Officers have also helped set up cyber security programs with bomb data intelligence and participated in investigations including the terror bomb attack at a night market in Davao City in southern Philippines last year that killed 15 people and injured 70 others. They have also assisted in the tracking of militant Islamic suspects in the region.
The engagement is being seen as its biggest commitment to the regional jihadist fight since 2004, when the AFP deployed an elite squad to probe a Manila train network bomb plot and identify a ferry fire that killed 118 people as having come from a bomb.
The AFP has also brought together counterparts of colonel or superintendent level from the Philippines, Malaysia and Indonesia for the first time to forge a united plan to combat the terror threat.
Last year, the Jakarta-based Institute for Policy Analysis of Conflict noted that while ISIS had deepened co-operation between extremists, law enforcement efforts remained national.
The mission is seen as vital since Filipino intelligence has pointed to the Marawi conflict having been financed by Malaysian militant Mahmud bin Ahmad, who channelled more than $600,000 for firearms, ammunition and food that has allowed the crisis in Marawi to go for so long.

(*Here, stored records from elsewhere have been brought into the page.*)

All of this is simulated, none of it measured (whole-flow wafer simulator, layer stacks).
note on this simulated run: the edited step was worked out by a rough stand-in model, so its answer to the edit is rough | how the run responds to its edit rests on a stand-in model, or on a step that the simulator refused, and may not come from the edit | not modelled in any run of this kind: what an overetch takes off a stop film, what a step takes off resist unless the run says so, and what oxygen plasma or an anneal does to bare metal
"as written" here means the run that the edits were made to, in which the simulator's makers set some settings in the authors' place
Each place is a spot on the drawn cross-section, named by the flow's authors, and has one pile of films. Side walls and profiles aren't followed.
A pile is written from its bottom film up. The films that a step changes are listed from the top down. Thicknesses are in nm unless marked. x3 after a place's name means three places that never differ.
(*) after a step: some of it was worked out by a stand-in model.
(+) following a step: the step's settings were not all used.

Terrorists killed in that city are believed to include 40 nationals from Malaysia, Indonesia, India, Chechnya, Morocco, Turkey, Pakistan, Yemen and a Saudi. Intelligence has established at least 40 Indonesians had travelled to the Philippines for jihad, of whom at least half went to Marawi.
Local police intelligence has concluded remnant members of Jemaah Islamiyah, the terror group behind the 2002 and 2005 Bali bombings, have also slipped into the Philippines for training under the so-called Katibah al-Muhajir, or Brigade of the Migrant, rallying militants in South East Asia.
Two members were killed in Mindanao in a police gun battle in April this year.